TSP Loan vs. In-Service Withdrawal: What Federal Employees Need to Know
While still employed, you have two ways to access your TSP balance before retirement: a loan you repay, or an in-service withdrawal you don't. They look similar on the surface but carry very different tax consequences — and a specific trap that catches federal employees who are close to retiring.
Option 1: TSP Loans
A TSP loan is not a withdrawal. You borrow from your own account and repay it — with interest — through automatic payroll deductions. The IRS doesn't treat a loan as taxable income when you take it, as long as you follow the rules.1
Two loan types
General purpose loan: No documentation required. Use the funds for any reason. Repayment term: 1 to 60 months (up to 5 years).
Residential loan: Must be used to purchase or construct your primary residence. Requires documentation (e.g., purchase agreement or construction contract, submitted within 30 days of the loan request). Repayment term: 1 to 180 months (up to 15 years).
You can have one of each type outstanding simultaneously — one general purpose and one residential — but not two of the same type at once.
How much you can borrow
The maximum loan amount is the smallest of two limits:1
- IRS limit (IRC § 72(p)): $50,000, reduced by the highest outstanding loan balance in the prior 12 months
- TSP limit: 50% of your vested account balance (or $10,000, whichever is greater), minus any outstanding loan balance
Minimum loan: $1,000.
Example: You have $180,000 vested in TSP with no outstanding loans. The TSP limit gives you 50% × $180,000 = $90,000. The IRS limit caps it at $50,000. Your maximum loan is $50,000.
Example: You have $16,000 vested in TSP. Half is $8,000, but the TSP minimum floor is $10,000. You could borrow up to $10,000 (if the IRS cap allows it and you have no outstanding loans).
Interest rate
TSP sets the loan interest rate equal to the G Fund rate in effect at the time your loan request is processed — the same rate published monthly on tsp.gov/funds-individual/g-fund/. The rate is fixed for the life of the loan once set.
You pay that interest back into your own account. That sounds like a wash, but there are two hidden costs described below.
Repayment mechanics
Repayments come out of your paycheck automatically, as equal installments, on an after-tax basis. If you're paid biweekly, you'll have biweekly deductions.
If you go into nonpay status (unpaid leave, furlough), loan repayments stop. TSP will reamortize the loan when you return, adjusting the remaining payments. Extended nonpay can push the loan toward the 5-year (or 15-year) limit, creating a balloon situation. Check the specific nonpay rules at tsp.gov if you expect any leave without pay.2
Two hidden costs of a TSP loan
1. Opportunity cost: Money in a TSP loan earns the G Fund rate (the interest you pay yourself) rather than whatever your TSP funds actually return. If the C Fund returns 10% in a given year and your loan rate is 4.5%, you missed 5.5 percentage points on the borrowed amount. Repayment reinstates your investment position, but you can't recapture lost growth.

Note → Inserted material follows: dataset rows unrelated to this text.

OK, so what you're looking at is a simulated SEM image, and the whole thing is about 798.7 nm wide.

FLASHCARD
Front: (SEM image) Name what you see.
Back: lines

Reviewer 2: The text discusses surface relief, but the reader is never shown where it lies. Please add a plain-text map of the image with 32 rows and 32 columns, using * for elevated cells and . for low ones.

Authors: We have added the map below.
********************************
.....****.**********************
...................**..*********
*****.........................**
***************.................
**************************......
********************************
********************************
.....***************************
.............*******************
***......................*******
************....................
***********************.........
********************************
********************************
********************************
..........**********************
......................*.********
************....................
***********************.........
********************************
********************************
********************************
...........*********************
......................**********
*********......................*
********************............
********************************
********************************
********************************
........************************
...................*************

2. Double-taxed interest: You repay the loan — including interest — with after-tax dollars. Those after-tax interest payments then sit inside your traditional TSP account. When you eventually withdraw them in retirement, you pay income tax on them again. The interest is effectively taxed twice.3 (This doesn't apply to Roth TSP balances, which are funded with after-tax dollars anyway — but most TSP loan interest repayments flow into the traditional side.)
For a federal employee retiring at 56 with a $30,000 outstanding TSP loan, missing the repayment deadline could mean $7,000–$10,000 in taxes and penalties due the following April. The timing collides with OPM processing delays, severance adjustments, and the financial complexity of retirement. The safest rule: pay off your TSP loan fully before submitting your retirement paperwork.
Option 2: In-Service Withdrawals
In-service withdrawals are permanent — unlike a loan, you don't repay them. There are two types, and they have very different eligibility requirements and tax treatment.4
Age-based withdrawal (59½ or older)
If you're 59½ or older and still actively employed by the federal government, you can take an age-based in-service withdrawal from your TSP for any reason. Key rules:
- No 10% early withdrawal penalty — the age 59½ threshold fully exempts you
- Taxable as ordinary income (traditional TSP), or tax-free if from Roth TSP (if the account is 5+ years old)
- No limit on frequency — you can take multiple age-based withdrawals after the TSP Modernization Act (effective September 15, 2019)
- You can roll the amount directly to an IRA to defer the tax further
- Withdrawals come from traditional and Roth TSP proportionally, unless you specify otherwise
Age-based withdrawals don't affect your ability to continue contributing to TSP, and they don't affect your loan eligibility — though outstanding loans reduce your borrowing capacity as noted above.
Financial hardship withdrawal (any age)
If you're under 59½ and need funds, the only in-service withdrawal option is a financial hardship withdrawal. TSP requires you to demonstrate a genuine qualifying hardship — the bar is specific:4
- Negative monthly cash flow (your documented expenses exceed your income)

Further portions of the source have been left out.